“Keep it to one page” is outdated advice – but 10 pages is too many.
Here’s the real answer for Australia.
The General Rule
2-3 pages is standard for most professionals in Australia.
- Early career (under 5 years experience): 1-2 pages
- Mid-career (5-15 years): 2-3 pages
- Senior/executive: 3-4 pages acceptable
These are guidelines, not laws. Quality matters more than length.
When One Page Works
One page is fine if:
- You’re a recent graduate
- You have less than 3 years experience
- You’re in a field where brevity is valued
- You’re applying for a junior role
Don’t pad a thin resume. Short and strong beats long and weak.
When More Pages Are Okay
More than 3 pages can work if:
- You’re senior with genuinely relevant experience
- The role requires detailed technical skills
- You’re in academia or research (CVs can be much longer)

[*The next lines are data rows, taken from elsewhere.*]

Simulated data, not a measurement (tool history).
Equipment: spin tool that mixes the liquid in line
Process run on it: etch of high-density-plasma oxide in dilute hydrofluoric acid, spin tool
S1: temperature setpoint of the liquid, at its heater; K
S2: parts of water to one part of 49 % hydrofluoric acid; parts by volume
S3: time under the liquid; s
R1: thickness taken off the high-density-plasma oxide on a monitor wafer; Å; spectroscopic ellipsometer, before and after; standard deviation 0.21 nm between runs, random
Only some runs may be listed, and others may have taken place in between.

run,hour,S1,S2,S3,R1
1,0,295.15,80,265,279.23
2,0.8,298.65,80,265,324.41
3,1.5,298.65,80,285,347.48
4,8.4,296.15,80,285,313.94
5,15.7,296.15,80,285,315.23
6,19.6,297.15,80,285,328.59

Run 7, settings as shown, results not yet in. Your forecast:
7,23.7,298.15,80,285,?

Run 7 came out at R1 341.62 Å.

- You’re including a relevant publication list
But every line should earn its place. No filler.
What to Cut
If your resume is too long, cut:
- Jobs from 15+ years ago (summarise briefly)
- Irrelevant roles (your high school job if you’re 35)
- Detailed descriptions of obvious duties
- References section (provide separately when asked)
- Personal interests (unless relevant)
- Lengthy “objective statements”
What to Keep
Don’t cut:
- Achievements with quantified results
- Relevant skills and certifications
- Recent experience (last 10-15 years in detail)
- Professional summary at the top
The Real Test
Can a recruiter quickly find what they need?
If your resume is 3 pages but well-organised and scannable, it works. If it’s 2 pages of dense text with no structure, it fails.
Format matters as much as length. Use clear headings, bullet points, and white space.